A few weeks ago, the movement had a different problem on their hands: they needed the media to deflect attention from the fact that the gang who raped a young women to the cheers of photo-snapping, cheering onlookers actually looked one heck of a lot like . . . a lynch mob. Journalists did this the usual way: by chattering about other things that became the “meme” of the story. Avoiding the subject of hate crimes was particularly important in that case because the crime was a rare instance of the type of mass, bystander-witnessed violence activists talked about when they passed hate crimes laws a decade ago — far more so than Matthew Shepard’s killing.
Tragic as it was, Shepard’s murder involved partying and a bar pick-up, exactly like many crimes committed against women that nobody calls hate, just something done to a woman.
If not for the media’s obedience, it also might have been a bit discomfiting for President Obama to sign the Matthew Shepard/James Byrd Hate Crimes Act right on the heels of this victim throwing a giant wrench in the works by getting attacked by a hate mob while just being a female and not one of the groups the President and Attorney General Eric Holder want to highlight.
Obama couldn’t acknowledge out loud that the law he just signed is not really intended to apply to hatred directed at certain types of people (such as women) who get targeted every day because of “what” they are. To admit the truth would look bad and raise uncomfortable questions. But he also couldn’t call the gang-rape-with-onlookers a hate crime because the activists who dictate which crimes will count as hate did not want this type of crime against women counted. Silence was Obama’s only cover. And so, silence is what he chose. Luckily, no one questioned him.
For, imagine what Obama would have said as he signed the Shepard/Byrd Hate Crimes Act, had a white mob attacked a black man five days earlier, instead of just attacking a female. Imagine if a white gang had just raped a black girl, or if a gang of straight men (preferably white) had sexually abused a transvestite.

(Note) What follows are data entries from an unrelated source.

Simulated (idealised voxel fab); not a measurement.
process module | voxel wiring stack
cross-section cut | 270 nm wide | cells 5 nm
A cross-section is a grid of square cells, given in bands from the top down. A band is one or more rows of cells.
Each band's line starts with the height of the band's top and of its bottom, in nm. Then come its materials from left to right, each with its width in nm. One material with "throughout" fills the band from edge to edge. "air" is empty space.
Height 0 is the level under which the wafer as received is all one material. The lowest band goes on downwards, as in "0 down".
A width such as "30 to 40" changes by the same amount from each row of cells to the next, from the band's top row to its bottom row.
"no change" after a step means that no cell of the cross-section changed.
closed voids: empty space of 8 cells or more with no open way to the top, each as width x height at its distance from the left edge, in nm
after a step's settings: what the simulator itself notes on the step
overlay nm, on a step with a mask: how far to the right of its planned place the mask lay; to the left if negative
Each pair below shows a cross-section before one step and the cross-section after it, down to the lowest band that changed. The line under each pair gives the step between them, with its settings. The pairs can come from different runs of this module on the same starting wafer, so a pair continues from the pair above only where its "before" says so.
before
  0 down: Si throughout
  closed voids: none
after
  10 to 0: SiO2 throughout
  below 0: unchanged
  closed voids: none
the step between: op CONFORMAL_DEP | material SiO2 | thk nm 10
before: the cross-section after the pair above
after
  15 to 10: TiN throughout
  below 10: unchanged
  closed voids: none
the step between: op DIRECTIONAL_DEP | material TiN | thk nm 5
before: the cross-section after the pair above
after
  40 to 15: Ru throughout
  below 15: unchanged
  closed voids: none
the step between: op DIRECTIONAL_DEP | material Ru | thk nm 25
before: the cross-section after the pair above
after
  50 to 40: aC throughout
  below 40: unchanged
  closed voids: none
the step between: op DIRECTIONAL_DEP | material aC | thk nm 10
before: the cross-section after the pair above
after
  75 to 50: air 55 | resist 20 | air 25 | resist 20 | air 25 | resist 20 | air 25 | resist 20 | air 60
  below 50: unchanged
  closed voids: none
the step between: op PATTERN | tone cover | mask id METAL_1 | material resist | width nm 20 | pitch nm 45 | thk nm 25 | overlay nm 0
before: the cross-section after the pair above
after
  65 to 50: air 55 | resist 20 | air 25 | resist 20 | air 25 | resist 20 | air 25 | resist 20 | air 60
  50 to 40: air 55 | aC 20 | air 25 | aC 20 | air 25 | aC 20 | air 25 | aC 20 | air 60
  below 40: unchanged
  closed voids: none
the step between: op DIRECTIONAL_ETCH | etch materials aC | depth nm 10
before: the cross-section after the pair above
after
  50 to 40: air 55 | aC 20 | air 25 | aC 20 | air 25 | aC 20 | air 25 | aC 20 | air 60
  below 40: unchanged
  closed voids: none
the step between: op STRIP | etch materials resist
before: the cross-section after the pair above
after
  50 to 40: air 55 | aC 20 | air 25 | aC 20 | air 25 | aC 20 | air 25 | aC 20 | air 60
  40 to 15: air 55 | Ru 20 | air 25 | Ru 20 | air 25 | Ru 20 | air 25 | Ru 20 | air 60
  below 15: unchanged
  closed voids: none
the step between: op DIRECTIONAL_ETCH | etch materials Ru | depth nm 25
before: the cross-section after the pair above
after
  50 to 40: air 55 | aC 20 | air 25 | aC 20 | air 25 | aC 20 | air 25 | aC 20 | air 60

Then Obama and Holder would have stood side by side in the East Room and denounced the crime as a blight on America’s soul. But this victim wasn’t the right type of victim, and the offenders weren’t the right type of offenders, even though crime itself was a textbook “hate crime” according to the textbook Eric Holder wrote back in the Clinton years.
Let us be very clear about what Obama did: he denied the actions of a hate-filled mob as he signed a law that purportedly opposes the actions of hate-filled mobs.
Nobody should ever forget that.
Consider all the ways the California gang rape was clearly a “hate crime”: a crowd gathered to cheer on the girl’s attack; the victim’s genitals were targeted; hate speech was used; photographs were taken (a classic sign of mob violence is taking souvenir pictures), and fear spread among other females in the vicinity (one told the media she was transferring schools immediately).
It takes a real expert to deny that this attack was, in fact, hate.
Luckily, reporters had experts handy, particularly Jack Levin. Levin is the academic who recently walked the quivering press through the “hey, isn’t blogging about hating women and then going to a health club and shooting a bunch of women a hate crime?” danger zone. He’s the go-to guy for tamping down such inconvenient questions, the academic reporters turn to when they get that phone call reminding them “not to call this one a hate crime on the news, because, you know, it was just a woman. Talk a bunch of nonsense about something else, would you?”
Levin and the others swung into action, talked about “snitching” and “group dynamics” and Kitty Genovese; they carefully talked about anything except whether the crime should be prosecuted as a hate crime, though others were certainly asking that question.
Levin discussed “snitching culture” but not hate. Drew Carberry took an empathetic little stroll in the mob’s shoes:
“If you are in a crowd and you look and see that everyone is doing nothing, then doing nothing becomes the norm.” explains Drew Carberry, a director at the National Council on Crime Prevention.
To say the least, this is not the way spokespeople from the National Council on Crime Prevention talk when they’re talking about hate crimes. Here is how they talk about crimes that are deemed to be hate:
[H]ate crimes are acts of terrorism. So let’s think about what we need to do in order to drive these latest statistics back down. After all, we are at war with terror abroad. Let’s not forget the war at home.
See, the behavior of the men in the gang-rape was a “cultural norm.” Hate crimes, on the other hand, are acts of “war” that must be fought with weapons, not “understanding.”
Does anybody actually believe that CNN would be consulting psychologists to talk about the mob’s feelings if the perpetrators were white males and the victim was a minority or a homosexual? Of course not. The mere thought is laughable.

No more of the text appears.